For a commutative ring $R$ with $1\neq 0$ and a nonzerodivisor $r \in R$, let $S$ be the set $S=\{r^n\mid n\in \mathbb{Z}, n\geq 0\}$ and denote $S^{-1}R=R\left[\frac{1}{r}\right]$. Prove that there is a ring isomorphism $$R\left[\frac{1}{r}\right]\cong \frac{R[x]}{(rx -1)}.$$
I'm thinking maybe I can find a homomorphism from $R[x]$ to $R\left[\frac{1}{r}\right]$ that has kernel $(rx-1)$, and then use the first isomorphism theorem. Is this the right approach?

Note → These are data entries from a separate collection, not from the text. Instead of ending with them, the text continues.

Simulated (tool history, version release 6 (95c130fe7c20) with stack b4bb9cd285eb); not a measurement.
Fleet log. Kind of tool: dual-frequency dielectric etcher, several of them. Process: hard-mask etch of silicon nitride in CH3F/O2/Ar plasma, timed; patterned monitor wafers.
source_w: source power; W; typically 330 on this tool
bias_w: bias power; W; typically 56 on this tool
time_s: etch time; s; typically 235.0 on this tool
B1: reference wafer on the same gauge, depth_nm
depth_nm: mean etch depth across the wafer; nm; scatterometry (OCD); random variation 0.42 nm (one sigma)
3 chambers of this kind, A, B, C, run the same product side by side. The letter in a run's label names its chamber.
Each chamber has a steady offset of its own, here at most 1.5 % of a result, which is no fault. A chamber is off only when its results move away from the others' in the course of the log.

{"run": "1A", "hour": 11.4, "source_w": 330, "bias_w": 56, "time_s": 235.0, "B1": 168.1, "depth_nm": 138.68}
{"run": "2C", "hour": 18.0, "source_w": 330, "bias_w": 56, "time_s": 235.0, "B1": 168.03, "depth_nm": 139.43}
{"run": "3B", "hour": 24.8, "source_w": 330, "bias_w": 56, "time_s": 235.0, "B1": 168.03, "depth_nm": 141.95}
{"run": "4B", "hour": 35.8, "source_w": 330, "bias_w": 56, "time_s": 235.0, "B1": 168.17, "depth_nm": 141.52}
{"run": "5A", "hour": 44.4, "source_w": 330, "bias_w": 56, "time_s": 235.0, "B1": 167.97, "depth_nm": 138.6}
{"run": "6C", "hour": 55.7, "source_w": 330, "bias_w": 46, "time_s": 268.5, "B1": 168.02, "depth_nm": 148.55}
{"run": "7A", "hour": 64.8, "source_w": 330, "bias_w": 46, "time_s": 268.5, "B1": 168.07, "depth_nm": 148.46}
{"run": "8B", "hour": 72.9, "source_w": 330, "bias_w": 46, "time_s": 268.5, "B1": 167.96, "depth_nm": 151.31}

Tricky is proving the kernel $K = (rx\!-\!1).\,$ A simple way: if $f\in K$ then by nonmonic division
$$ r^n f(x) = (rx\!-\!1)\,q(x) + r',\ \ {\rm for} \ \ r'\in R,\ n\in \Bbb N$$
Evaluating at $\, x = 1/r\,$ shows $\,r'\! = 0\,$ so $\,rx\!-\!1\mid r^n f\,\Rightarrow\,rx\!-\!1\mid f,\,$ by $\,(rx\!-\!1,r) = (1);\,$ more explicitly $\,rx\!-\!1\mid rg\,\Rightarrow\, rx\!-\!1\mid g = x(rg)-(rx\!-\!1)g$.
Remark $\ $ See this answer for another proof and further discussion. If you already know basic (universal) properties of localizations then see the linked dupe for ways to employ them.
You should note that $\frac{1}{r}$ has the property $\frac{1}{r}\cdot r=1$. That is, $\frac{1}{r}$ is not just an indeterminate object like $x$. Conceptually, this isomorphism should be easy to construct. Send $s\in R$ to itself for all $s$. Send $x\mapsto \frac{1}{r}$. This is clearly a surjective homomorphism $$ R[x]\xrightarrow{\phi} S^{-1}R.$$ Calculate $\ker\phi$. You will see that it is $(rx-1)$. Conclude using the first isomorphism theorem.